Reserve Bank of Australia governor Glenn Stevens has reiterated that the central bank remains prepared to cut interest rates further to help secure a "durable upswing" in the economy.
Mr Stevens says the Australian economy is well-placed for expansion toward the end of this year, with the recovery expected to be fairly gradual and inflation "most likely" to decline for some time.
"That in turn means, as the statement following this week's board meeting indicated, that some scope remains to ease monetary policy further, if that were to be helpful to securing a durable upswing," Mr Stevens said in Townsville today."The emphasis on durable is important."
Mr Stevens, who was speaking at James Cook's University's "business excellence series in the tropics" lunch in Townsville, described a durable expansion as "one that is more balanced than the last one".The RBA kept interest rates unchanged at a 49-year low of 3 per cent at its June board meeting on Tuesday.
Mr Stevens said it was likely economic activity remained subdued in the June quarter, with the rapid decline in business investment "almost certainly continuing"."While consumer spending has held up quite well so far, it may be weaker over the next few months, as the one-off government payments pass and rising unemployment starts to weigh on incomes and willingness to spend," Mr Stevens added.
But public spending was likely to record significant growth in the year ahead.Mr Stevens said it would be "a while yet" before the effects of lower interest rates and the boost to the first home owner grant were reflected in data on construction work done.
But figures which have shown a pick-up in borrowing for housing over the past six months was "what would be expected if an upturn in residential investment spending is to begin later in the year".The Australian economy grew by 0.4 per cent in the March quarter, while most other developed economies recorded negative growth.
Mr Stevens said it was "reasonable to think" that the actions of policymakers meant the downturn in the local economy was shallower than would otherwise have been the case and would help establish conditions conducive to recovery.He was also upbeat about the prospects longer-term.
"Our expectation remains that the economy will be well placed for expansion towards the end of this year," he said."There are good grounds to think that we can emerge from the current global recession with our economy largely free of the problems in the financial sector, the stresses on public finances and the general disillusionment facing a number of other economies."

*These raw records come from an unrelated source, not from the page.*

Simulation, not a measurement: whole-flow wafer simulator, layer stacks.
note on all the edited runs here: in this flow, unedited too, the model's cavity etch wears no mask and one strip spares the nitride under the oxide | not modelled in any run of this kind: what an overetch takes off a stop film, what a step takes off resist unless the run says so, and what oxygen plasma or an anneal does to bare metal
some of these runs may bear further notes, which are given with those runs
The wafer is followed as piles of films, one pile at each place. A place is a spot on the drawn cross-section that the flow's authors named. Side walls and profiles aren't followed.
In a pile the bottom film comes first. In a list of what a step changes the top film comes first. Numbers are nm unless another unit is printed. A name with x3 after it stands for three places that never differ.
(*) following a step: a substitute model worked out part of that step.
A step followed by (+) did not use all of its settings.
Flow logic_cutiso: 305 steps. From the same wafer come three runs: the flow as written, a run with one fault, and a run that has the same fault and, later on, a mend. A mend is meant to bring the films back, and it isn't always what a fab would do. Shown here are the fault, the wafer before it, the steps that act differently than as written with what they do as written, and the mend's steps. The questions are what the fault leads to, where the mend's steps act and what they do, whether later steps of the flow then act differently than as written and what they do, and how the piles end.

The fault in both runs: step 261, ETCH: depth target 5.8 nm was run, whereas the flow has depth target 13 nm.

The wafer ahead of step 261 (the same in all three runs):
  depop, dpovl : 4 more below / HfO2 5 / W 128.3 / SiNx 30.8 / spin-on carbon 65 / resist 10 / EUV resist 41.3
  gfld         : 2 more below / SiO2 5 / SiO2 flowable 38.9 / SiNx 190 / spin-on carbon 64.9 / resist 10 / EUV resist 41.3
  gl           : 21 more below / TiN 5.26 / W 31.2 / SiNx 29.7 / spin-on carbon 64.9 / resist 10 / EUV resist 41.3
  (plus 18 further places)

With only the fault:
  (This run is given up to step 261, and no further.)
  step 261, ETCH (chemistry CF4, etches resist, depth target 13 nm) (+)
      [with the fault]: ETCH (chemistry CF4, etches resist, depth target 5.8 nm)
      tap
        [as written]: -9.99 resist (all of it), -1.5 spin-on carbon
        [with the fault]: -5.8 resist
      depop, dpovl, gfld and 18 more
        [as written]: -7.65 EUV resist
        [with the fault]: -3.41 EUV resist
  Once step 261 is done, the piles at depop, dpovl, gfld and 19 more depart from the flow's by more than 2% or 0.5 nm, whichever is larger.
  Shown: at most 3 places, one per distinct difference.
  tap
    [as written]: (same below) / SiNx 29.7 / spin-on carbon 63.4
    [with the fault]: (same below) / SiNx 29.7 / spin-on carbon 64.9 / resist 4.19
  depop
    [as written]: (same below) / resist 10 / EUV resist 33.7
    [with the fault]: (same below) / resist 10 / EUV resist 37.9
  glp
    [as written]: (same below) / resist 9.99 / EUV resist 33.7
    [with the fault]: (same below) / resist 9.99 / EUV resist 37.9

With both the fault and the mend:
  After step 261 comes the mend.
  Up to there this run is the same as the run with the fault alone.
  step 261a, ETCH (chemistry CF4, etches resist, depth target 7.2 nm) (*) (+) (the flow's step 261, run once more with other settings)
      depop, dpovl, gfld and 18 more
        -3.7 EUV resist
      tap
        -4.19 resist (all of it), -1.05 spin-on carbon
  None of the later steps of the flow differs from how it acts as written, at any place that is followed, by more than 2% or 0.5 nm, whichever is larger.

Mr Stevens also noted the "good fortune" of Australia's position in relation to China."A pick-up in China is relatively beneficial to Australia," he said.
"China does not publish quarterly GDP growth rates, but our best estimates are that the March quarter growth rate picked up relative to the weak outcome in the December quarter."Mr Stevens also said the RBA board has not felt the need the lower the cash interest rate to very low levels, or "effectively zero", like some other countries.
This was because Australia's economic situation wasn't as dire and domestic rate cuts already implemented have had a more direct effect on borrowers."It is the intention of current monetary policy settings to lower debt-servicing costs, assist efforts to reduce leverage and support demand," he said.
"It would be counterproductive, though, if further reductions in interest rates induced a large number of marginal borrowers into debts they could service only at unusually low interest rates."This is a reason for care, both by the Reserve Bank and private lenders, and I note that lenders are being a bit more conservative on non-price loan conditions for households."